Strokes Of The Brush

 

 

Kasimir Malewitsch's "Black Square" is one of the icons of 20th's century painting. Malewitsch used it to deny all relations of art and its representations to nature. But the famous "point zero of painting" is not smooth and shapeless: the structure of the Black Square has been created by fine impressionistic strokes of the brush, the edges of the square are frayed out.

Heng Li also fills the canvas with strokes of the brush. They remind you of blades of grass as well as monochrome painting. His paintings have names like "At The Beginning", "Now" or "The Black". While the work "Now" offers the view of a green meadow without horizon, "At The Beginning" forces the viewer to enter the center of the picture. "The Black" is pure surface in which lines and strokes of the brush, blades of grass are engraved.

 

Heng Li is not interested in concreteness, this becomes apparent when viewing "Apparently Beautiful", one of the few concrete works of the artist. On a black, wavy sea of grass stands a red chair. It is most likely the most common chair on earth - without a famous designer and available for only two Euros around the world. Heng Li allows the chair to cast a shadow, thus cleverly adding another level. By having this most common object throwing its illusion onto the black illusion of the grass covered ground, Heng Li negates the borders of nature and concreteness.

 

The question what his paintings depict is apparent. Is it really grass? Heng Li studied at the Academy of Visual Arts in Nuremberg from 2004 to 2009 and was named Master Student 2009. Before that he studied classical Chinese calligraphy in China for many years. Painting grass is the focus of the young artist for two years now. Grass stands for the eternal seasonal cycle of creation, growth and decay as well as the continuous restart. It stands for human beings, that according to Buddhism, are forced into this exact cycle of life, until after several rebirths they can enter the state of nirvana, the highest form of being that cannot be described with words and that of course cannot be painted. It is an absolute state, a kind of deep peace and calmness. A point zero.

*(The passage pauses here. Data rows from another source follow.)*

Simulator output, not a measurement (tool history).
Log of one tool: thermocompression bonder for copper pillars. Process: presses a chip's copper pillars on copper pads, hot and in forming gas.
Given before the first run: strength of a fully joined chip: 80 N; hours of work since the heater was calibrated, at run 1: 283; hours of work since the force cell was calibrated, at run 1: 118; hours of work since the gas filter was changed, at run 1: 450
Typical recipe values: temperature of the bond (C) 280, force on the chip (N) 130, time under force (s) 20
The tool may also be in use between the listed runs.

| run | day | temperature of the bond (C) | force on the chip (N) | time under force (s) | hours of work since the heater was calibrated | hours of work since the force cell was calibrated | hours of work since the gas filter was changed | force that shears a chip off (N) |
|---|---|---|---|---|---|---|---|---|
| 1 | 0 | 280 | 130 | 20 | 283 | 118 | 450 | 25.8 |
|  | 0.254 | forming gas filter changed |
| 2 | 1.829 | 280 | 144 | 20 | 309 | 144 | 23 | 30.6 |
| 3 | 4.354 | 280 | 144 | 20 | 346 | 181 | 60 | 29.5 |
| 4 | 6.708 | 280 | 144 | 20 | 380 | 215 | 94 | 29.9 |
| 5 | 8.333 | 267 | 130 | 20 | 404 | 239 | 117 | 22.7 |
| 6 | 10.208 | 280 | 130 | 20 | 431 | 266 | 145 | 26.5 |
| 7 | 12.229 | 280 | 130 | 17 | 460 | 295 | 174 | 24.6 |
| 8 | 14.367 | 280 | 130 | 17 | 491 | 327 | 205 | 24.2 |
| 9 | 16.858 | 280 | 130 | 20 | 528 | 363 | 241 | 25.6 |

The so called "Grass Characters" are one of the five main categories of Chinese calligraphy. Attributes of this italic style are the simplified structure, blending strokes and flowing lines. Within the five styles of Chinese calligraphy, the "Grass Characters" resemble abstract art most closely.

 

Like Kasimir Malewitsch's "Black Square" Heng Li does not deny the art of painting. Both take the stroke of the brush seriously. Malewitsch dissolves it, makes it nearly invisible on the black surface. Heng Li moves between a reference to nature (grass) and scripture (calligraphy). Meeting this fine line exactly creates the tenseness.

We are reminded that the "point zero of painting" nearly hundred years ago was not the end, but the beginning of a never ending discourse. Heng Li discusses the potential of the stroke of the brush and in the end asks for painting's power of reference in a globalized culture.